Hybrid Cloud Traffic, Flow, Latency and Loss Anomalies

Several of the solutions described above are applicable to Hybrid Cloud:

  • Aggregate traffic anomalies on data center to public cloud interconnects
  • Flow observability, analytics and anomalies based on sFlow and IPFIX streamed from data center border routers or from VPC flow logs in the public cloud
  • Deployment of Augtera agents on public cloud VMs and data center servers and switches to detect hybrid cloud loss and latency degradation 
  • Integration with server and VM metrics and logs in the data center as well as with public cloud VM metrics and logs 

NetOps / DevOps Friendly APIs

There are numerous short and long-term drivers for APIs. In the short-term, an operations team may not be able to provide direct access to a data source for a Network Operations tool. Sometimes the export of data to a file is explored, and maybe the only option. However, this is far from optimal. It is not dynamic for one. In these cases, Augtera provides its own APIs and support for other APIs. In the long-term, the transition to NetOps and DevOps-friendly Network Operations is the main driver for supporting and providing APIs.

Augtera Networks Data Center Network AIOps Solution API examples

Augtera Networks is always exploring with customers what APIs to support and what APIs to provide for the Data Center Solution. Two APIs that have been powerful in Data Center Solutions are:

  • Meta-Information API
  • Topology API

There are many powerful uses of Meta-Information, including data / alert enrichment. Of particular concern to Network Operations teams is communicating to Network Operations tools when to suppress alarms. For example, a Network Operations team may know that it is performing maintenance, so it does not need alarms for impacted elements.

Augtera believes strongly that auto-correlation needs to be topology-aware to effectively identify the root of an incident, which is why topology auto-discovery is provided in the base platform. However, there are times that Network Operations teams cannot provide use of the protocols needed to do auto-discovery. For these occasions, using an API is a good alternative.

ITSM Integrations

All Network Operations teams have a “job to be done”, and that job cannot be done unless tools are integrated into / aware-of processes and workflows. Any tool vendor can say they support an API. The “rubber meets the road” on the question of whether a tool is enabling the network operations team to get their job done.

Augtera Networks Data Center Network AIOps Solution ITSM integrations

There are numerous ways in which Augtera has worked with Data Center Network Operations teams to support workflows and processes.

ServiceNow tickets are often the trigger for scheduling skilled engineers to act on an incident. As skilled engineers are a scarce resource, it is critical that no noise is injected into ServiceNow. The Augtera Networks Data Center Solution eliminates noise from anomaly detection and ingestion of multiple data sources, suppresses maintenance incidents, de-duplicates, and provides customer policy definition that indicates what is operationally relevant and what is high or low priority.

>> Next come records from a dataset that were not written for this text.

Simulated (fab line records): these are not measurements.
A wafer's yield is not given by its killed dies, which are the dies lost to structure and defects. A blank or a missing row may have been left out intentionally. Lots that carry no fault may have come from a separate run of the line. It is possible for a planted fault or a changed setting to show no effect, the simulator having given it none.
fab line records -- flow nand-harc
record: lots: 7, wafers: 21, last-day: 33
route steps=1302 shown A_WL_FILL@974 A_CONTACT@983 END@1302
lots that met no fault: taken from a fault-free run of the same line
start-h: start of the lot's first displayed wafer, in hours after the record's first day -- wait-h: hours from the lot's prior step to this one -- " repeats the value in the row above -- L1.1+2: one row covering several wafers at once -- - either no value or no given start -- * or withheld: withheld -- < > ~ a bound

As Network Operations teams seek to be more collaborative, tools like Slack have been adopted. Augtera Networks provides alerts / visualizations within Slack.

Data Center Relevant Equipment Types and Multi-Vendor

Augtera Networks is inherently differentiated from single-vendor / single-vendor-oriented solutions by broad multi-vendor support. While equipment vendors are often motivated to provide better support for their own equipment, Augtera Networks is motivated to provide robust multi-vendor support.

Data Center Solution is multi-vendor, supporting Data Center relevant equipment types

The Augtera Data Center Solution supports any network object that uses standard interfaces. Some of the vendors / technologies that Augtera has production proven support for data center and hybrid cloud operations include:

Data Center Data Types

Network AIOps begins with ingesting the data needed to develop the insights and actions that transform Network Operations. Any Data Center Solution must support the needed data.

Augtera Networks Data Center Network AIOps Solution data types

Augtera Networks has found SNMP and Syslog is fundamental to most solutions. In fact, some solutions can be provided with Syslog only. For the Data Center Solution, sFLOW and IPFIX are important for anomaly detection involving flows and application performance degradation. For some SD-WAN offerings, IPFIX is the only flow data supported.

OpenConfig and gRPC/gNMI are emerging approaches. While implementations are still maturing in many cases, support is critical for some Data Center equipment and customer preferences. VPC Flow Log support extends the Data Center Solution to cloud environments.

Synthetic agents for latency and loss are critical because other telemetry data does not provide this information. Kafka is an increasingly important transport for many data types.

The Augtera Data Center Solution also supports the Mirror on Drop (MOD) Broadcom chip capability enabled on Dell Enterprise SONiC, in addition to Dell Enterprise SONiC streaming telemetry.

Data Center Constructs

Every networking environment has potentially different constructs that need to be supported, because of network architecture and design considerations inherent to that environment.

Augtera Networks Data Center Network AIOps Solution constructs

For Data Center environments, there are numerous constructs that need to be supported. Some already mentioned in this paper include physical, optical, Ethernet, underlays, overlays, and SD-WAN. The Data Center has other unique constructs like Top of Rack, spine switches, PODs, L3 Clos Fabrics, and Data Center Interconnects (DCIs).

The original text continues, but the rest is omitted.